JAPAN'S new Prime Minister, Tomiichi Murayama, might not bring any experience to the job but he has a rare gift for a politician - he can laugh at himself.

Mr Murayama, the leader of Japan's Socialists who has taken power in a marriage of convenience with the Liberal Democrats, has never held a cabinet post and has little experience in international affairs, policy-making or pushing through legislation. But when asked recently why his popularity seemed to be on the rise, Mr Murayama, known for his bushy eyebrows which are a cartoonists' delight, offered a modest explanation: 'Maybe it's because I have a funny face.'

STAFF shake-ups and shuffles in the Clinton administration are making the US ambassador to Japan, Walter Mondale, restless. He is said to be bored with his job and is seeking a bigger role as part of Mr Clinton's team.

Mr Mondale, vice-president under Jimmy Carter, was in Washington last month for Emperor Akihito's state visit and 'made his availability known' as a possible replacement for the Secretary of State, Warren Christopher.

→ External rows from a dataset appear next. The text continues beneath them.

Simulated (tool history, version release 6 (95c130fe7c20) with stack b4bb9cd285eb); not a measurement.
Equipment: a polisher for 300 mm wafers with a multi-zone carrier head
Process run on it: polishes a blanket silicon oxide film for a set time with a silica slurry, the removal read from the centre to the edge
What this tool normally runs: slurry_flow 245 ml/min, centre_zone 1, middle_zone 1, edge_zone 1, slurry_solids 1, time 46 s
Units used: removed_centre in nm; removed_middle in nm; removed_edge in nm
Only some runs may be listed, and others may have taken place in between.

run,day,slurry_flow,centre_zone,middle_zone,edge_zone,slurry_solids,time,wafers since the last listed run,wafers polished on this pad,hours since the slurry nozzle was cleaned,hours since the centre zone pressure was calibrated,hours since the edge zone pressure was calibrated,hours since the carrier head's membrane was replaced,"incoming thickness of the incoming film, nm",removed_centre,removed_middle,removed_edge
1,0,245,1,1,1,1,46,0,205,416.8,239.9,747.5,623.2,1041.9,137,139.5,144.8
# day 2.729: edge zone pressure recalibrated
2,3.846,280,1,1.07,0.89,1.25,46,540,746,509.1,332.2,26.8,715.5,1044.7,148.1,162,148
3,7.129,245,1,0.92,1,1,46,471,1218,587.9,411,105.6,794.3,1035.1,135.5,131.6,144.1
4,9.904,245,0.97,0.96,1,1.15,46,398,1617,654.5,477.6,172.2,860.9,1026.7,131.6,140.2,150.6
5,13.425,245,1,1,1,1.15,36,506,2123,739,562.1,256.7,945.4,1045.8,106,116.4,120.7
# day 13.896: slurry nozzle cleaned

THE American Attorney-General, Janet Reno, didn't discuss politics during a reunion with her Danish cousins this weekend, but she said Denmark's crime reform programme offered lessons for the US. On a short visit to her grandfather's country, Ms Reno drew attention to a Danish programme aimed at keeping young people away from crime by linking a young offender's rehabilitation to school, sports and youth club activities.